Reduce Hidden Fees and Charges By Looking at Your Business Phone Bill

We’ve all seen the commercial questioning viewers “Have you looked at your phone bill lately?” Unfortunately, many business owners are either too busy or don’t care enough to sit down and sort through a detailed phone bill. However, your business phone bill may be hiding charges that are costing your business thousands of dollars each year.

Understand Each Fee

If you haven’t done a thorough audit of your telephone bill, take the time to do so. Telephone companies are known for adding in hidden fees and making the charge sound official. In most cases, the list of fees is longer than the rest of the bill itself. Create an itemized list of any confusing fees or terms that you are unsure of. Make a phone call to customer service to find out exactly what these fees are.You may find that you are paying for a service or option that you did not request or need. If the phone company tacked on call waiting service fees and you did not request it, immediately have it removed and ask for a portion of the money to be refunded.

employees abusing the office phones?Look for Cramming Fees

Next, look for “cramming” fees which are becoming increasingly popular. Cramming occurs when a third party has access to your phone number and charges you for a service that you did not request, approve, or use. Typical third party types include random sweepstakes, entertainment services, memberships, long distance services, or web hosting. The fees are usually small enough that they don’t typically alert a consumer. However, ranging from $2-$10 month, a cramming fee for an unused service is wasted money. Check with your phone company to see if you can block third party access to your phone line.

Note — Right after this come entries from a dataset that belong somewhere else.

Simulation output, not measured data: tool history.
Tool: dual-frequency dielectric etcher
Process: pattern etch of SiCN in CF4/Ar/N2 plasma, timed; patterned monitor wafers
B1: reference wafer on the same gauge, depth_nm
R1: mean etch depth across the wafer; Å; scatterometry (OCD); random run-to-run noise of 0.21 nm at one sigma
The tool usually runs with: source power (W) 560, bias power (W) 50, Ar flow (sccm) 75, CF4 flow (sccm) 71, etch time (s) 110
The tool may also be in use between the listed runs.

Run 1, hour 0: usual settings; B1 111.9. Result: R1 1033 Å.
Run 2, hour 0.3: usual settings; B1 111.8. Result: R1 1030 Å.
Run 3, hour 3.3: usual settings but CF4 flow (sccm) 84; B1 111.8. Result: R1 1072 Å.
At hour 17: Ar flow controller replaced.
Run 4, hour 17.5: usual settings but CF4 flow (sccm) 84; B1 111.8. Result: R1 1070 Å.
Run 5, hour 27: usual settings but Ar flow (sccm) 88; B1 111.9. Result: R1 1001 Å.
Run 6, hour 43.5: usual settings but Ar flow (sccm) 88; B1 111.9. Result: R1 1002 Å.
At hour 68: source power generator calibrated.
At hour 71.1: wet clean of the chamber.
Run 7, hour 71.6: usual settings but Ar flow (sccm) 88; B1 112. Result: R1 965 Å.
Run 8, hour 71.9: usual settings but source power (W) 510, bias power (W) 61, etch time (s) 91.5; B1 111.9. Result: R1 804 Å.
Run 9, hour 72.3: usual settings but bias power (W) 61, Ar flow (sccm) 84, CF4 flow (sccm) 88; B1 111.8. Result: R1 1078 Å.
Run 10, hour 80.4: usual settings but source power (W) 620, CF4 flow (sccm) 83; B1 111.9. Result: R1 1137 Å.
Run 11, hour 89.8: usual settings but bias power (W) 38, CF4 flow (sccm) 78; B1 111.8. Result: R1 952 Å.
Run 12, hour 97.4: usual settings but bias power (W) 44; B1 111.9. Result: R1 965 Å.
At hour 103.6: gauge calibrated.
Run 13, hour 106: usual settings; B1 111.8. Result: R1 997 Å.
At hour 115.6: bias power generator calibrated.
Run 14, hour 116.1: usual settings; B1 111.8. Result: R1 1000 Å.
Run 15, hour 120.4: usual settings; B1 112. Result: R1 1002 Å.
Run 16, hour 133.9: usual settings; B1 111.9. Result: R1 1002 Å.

In many cases, your telephone company will refuse to refund you for third party charges. They cannot be sure that you did not approve or access the content. Therefore, you are stuck dealing with the third party company for a refund. If the charges have been building up over several months without your notice, most likely the company will refuse to give you a refund beyond the last month. Therefore, it is important to check your phone bill every month. If it is normally $100 and you notice it’s $110, find out where that extra $10 is going.

Look for Unauthorized Long Distance Charges

Aside from the hidden fees, look for unauthorized long distance charges. You may find out that your employees are sneaking long distance calls home to their parents during work hours. Not only is this costing you lost productivity, but the charges do add up. Prohibit employees from making long distance personal calls on your work phone. Inform them if they make long distance personal calls, they will be responsible for the fees. Most likely the employee has a cell phone plan that includes free long distance. Encourage them to make personal calls from their cell phone if needed or in an emergency. Hang your utility bill on the company bulletin board so employees can see and appreciate how much you pay each month for phone service.

Compare Rates

Finally, shop around and compare prices. However, take caution in companies that claim per minute prices that are outrageously low. Although they claim to provide long distance service for 4 cents a minute, they will add on hidden fees to balance the cost. If you are considering switching to a lower priced competitor, let your current supplier know. They may offer you a special rate in order to keep your business. However, bottom line is if you can get the same service for a lower price, do so.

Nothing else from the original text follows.